Yesterday, Fresh Air’s Terry Gross interviewed anthropologist T.M. Luhrmann, who wrote a book called, When God Talks Back. The book explores how people claim to have a personal
relationship with God.
Listen to the interview here.
The interview is fascinating, and Luhrmann’s perspective is valuable.
One thing that stuck out was Luhrmann’s apparent disbelief, but fear of admitting it. I think she needs to keep a certain distance from her subjects, while maintaining a closeness.
Tina and I sat listening to the interview while editing yesterday, and we both wanted to listen closer.
Luhrmann discussed how people devote time and even “dates” with God. They go on walks together. Have coffee or tea time. Time spent with God is like having an affair.
The first time I ran into Julie Ferwerda, I found a editorial in which she talked about dating Jesus and posted it here. She wrote (don’t kill me, Julie):
So how do you date Jesus? Here are some ways that work for me, but the sky is the limit for creativity—just like any true dating relationship. The key is to make it spontaneous, personal and a major priority. And then you’ll find that he begins showing up for dates—sometimes with flowers, love notes, and rainbows!

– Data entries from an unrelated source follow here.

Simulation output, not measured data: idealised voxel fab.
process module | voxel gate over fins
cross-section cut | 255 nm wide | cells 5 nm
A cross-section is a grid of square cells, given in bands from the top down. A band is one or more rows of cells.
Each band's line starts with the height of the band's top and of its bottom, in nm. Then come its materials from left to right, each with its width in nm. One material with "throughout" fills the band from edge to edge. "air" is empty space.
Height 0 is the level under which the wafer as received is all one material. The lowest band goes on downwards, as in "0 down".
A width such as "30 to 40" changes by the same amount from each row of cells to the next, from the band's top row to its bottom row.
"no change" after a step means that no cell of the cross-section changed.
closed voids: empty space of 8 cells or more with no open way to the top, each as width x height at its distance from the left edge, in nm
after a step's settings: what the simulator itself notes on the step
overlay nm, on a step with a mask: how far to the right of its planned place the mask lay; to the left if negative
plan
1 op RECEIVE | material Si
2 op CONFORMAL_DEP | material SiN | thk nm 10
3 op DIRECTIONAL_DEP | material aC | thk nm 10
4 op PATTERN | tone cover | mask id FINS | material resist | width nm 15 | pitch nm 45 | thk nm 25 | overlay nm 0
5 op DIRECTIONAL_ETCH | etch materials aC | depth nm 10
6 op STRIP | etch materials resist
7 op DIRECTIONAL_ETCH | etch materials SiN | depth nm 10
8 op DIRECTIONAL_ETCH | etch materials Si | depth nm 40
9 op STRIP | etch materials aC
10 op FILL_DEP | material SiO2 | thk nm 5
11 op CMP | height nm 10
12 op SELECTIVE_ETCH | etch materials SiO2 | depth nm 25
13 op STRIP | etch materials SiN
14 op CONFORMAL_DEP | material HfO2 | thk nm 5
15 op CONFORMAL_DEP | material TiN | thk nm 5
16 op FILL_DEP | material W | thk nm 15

This is the stuff of Luhrmann’s book.
At one point, Terry Gross asked Luhrmann whether the language should be “imagined” God’s voice or “heard it.”
Luhrmann’s answer was surprising. She didn’t say “imagined” was wrong, because there is some evidence that old church leadership agreed that imagining God’s voice is okay. But the negative connotation that surrounds the word makes it hard for Christians to use.
Another interesting part was when Luhrmann told Terry Gross that parents telling kids to give up their invisible friends is not sound advice.
I grew up in an evangelical community, aka The Yeshua Fog. Like many, I thought I heard God’s voice. And when the voice in my head was negative, or sinful, namely with sexual sins, I decided that was Satan’s voice.
Looking back, I know I was sure about it. It was so crystal clear to me. But the more I looked into it, the more I hammered down that there’s NOOO way that God was talking to me. And if he were, how come he didn’t use a powerful voice and how come Satan didn’t use a voice conversion machine that made his sound evil?
I mean, why did the voice always resemble my own? Why did the voice always want what I secretly wanted?
The conversations I had with God, Jesus and Satan were incessant. We’d banter back and forth for hours. My imagination was — and still is — a difficult, fast-paced world of non-stop banter.
All that’s to say, go listen to real people talk about whether God’s voice is real or not. It’s amazing that this is even a valid conversation to have. But it’s worth getting into the mind of your friends to figure out what makes them tick.